Thanks, Rhonda, for catching that I'd never actually finished writing the "Lost something" post. It's a "survivor" from long ago, started and then not finished ... because I couldn't remember the name of the artist whose paintings are grids of bright-coloured oblongs with words (usually white paint) - eg 100 musicians, that sort of thing. Ran across one of his works in a magazine and thought, "here's that artist whose name I can never remember - and it's such an easy name too" - of course, I promptly forgot his name again! Not David Wilkie - he was early 19th century - but a name sort of like that ... maybe ...
How to find him? Google randomly? Rack your brain? Go to an art library and look through book after book? (The magazine I saw has been recycled by now. Even if I could remember which it was.)
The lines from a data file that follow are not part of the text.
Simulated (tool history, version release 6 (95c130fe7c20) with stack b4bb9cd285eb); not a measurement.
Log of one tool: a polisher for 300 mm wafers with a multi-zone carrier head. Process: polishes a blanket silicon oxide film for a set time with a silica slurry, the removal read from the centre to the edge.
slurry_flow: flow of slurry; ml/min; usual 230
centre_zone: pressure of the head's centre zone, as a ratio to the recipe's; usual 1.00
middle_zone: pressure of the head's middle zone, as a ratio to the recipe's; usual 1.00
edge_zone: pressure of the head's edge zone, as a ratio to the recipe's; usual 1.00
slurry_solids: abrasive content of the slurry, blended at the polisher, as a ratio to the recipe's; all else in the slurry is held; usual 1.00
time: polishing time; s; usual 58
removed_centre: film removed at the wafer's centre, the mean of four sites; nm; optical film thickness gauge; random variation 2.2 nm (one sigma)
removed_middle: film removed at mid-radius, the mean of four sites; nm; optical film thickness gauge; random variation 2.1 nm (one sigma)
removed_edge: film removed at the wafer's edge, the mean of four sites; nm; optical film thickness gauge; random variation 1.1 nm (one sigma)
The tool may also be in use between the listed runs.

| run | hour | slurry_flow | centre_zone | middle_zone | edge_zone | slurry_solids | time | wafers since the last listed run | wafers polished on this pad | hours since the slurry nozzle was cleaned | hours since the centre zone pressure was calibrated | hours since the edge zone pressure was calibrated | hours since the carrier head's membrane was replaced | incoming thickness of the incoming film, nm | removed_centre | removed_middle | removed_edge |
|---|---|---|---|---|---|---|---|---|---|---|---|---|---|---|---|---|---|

He might have been a minor YBA ... but none of those names ring a bell ... ah well, it's a mystery!
And now, let's have a random picture or two. "Red sky at night, sailor's delight" - does that apply to clouds as well as sky?
This piece by El Anatsui is in the Africa galleries of the British Museum (which also have one of his big metal pieces) - I like the way the planks of wood are cut at angles, and there's a sort of "floating layer" of pattern imposed by the alternation of black and white. This is a detail - it's hard to get a photo of the whole thing in a dim gallery with reflections on the glass. (But it's great that the BM allows photos of its collection.)